You don't need to know this study, but the results are really useful for discussing individual differences in memory and it's a good example of a cognitive field experiment.
LOFTUS' RESEARCH INTO INDIVIDUAL DIFFERENCES IN MEMORY
When studying individual differences in memory, researchers focus on two types of memory:
Loftus et al. (1992) investigated these variables with an opportunity sample of 1989 visitors to a Science Museum in San Francisco. The sample included children and the elderly as well as adults from different backgrounds.
Visitors watched a 75-second film of a crowd scene, at the end of which a man is nearly run over by a van and assaulted by an officer with a baton. They were later asked 10 questions about the episode on a computer screen. 6 yes/no questions measured Accuracy; there were 2 leading questions (half the participants were misinformed about the colour of the van and the officer's uniform) and 2 questions measuring Suggestibility (asking about the colour of the van and the officer's uniform).
This was a field experiment, because the participants were real visitors to the Science Museum. The IV is (1) whether or not the participants were given leading questions and the DVs are whether they falsely recalled a white van and white uniform and their score for Accuracy. It uses Independent Groups design (because half the participants were put in the Suggestibility group by being given a leading question and the other haldf was a Control group who did not get a leading question).
However, it is also a natural experiment, because Loftus et al. recorded the (2) age, (3) occupation, (4) gender and (5) educational level of participants for comparison purposes. These are naturally-varying IVs.
Loftus found that average accuracy was 74%. 26-35 year-olds were most accurate (77%) and the elderly (age 65+) group were the least accurate (56%). Children (age 5-10) and the elderly (age 65+) got the lowest scores for accuracy and were also the most suggestible.
Males and females scored similarly, except in the elderly group, where females were much more accurate than males (69% versus 43%).
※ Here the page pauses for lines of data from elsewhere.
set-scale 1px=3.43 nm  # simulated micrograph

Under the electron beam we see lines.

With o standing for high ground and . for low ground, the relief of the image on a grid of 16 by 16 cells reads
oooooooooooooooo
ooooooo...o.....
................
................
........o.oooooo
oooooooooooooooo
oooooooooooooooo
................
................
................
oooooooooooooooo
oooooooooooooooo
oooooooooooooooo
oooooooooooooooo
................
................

The unemployed were the least accurate (65%) and people working in trade/technical scored the highest (77%). Oddly, accuracy was low for lawyers (66%) and the police (68%). Artists got unusual scores: they were average for accuracy, but very suggestible (54% affected by leading questions compared to 17% in the artists control group).
Education did make a difference, with the most educated groups being more accurate but suggestibility was not affected by education.
Loftus concludes that there are individual differences in memory ability, both in accuracy and suggestibility.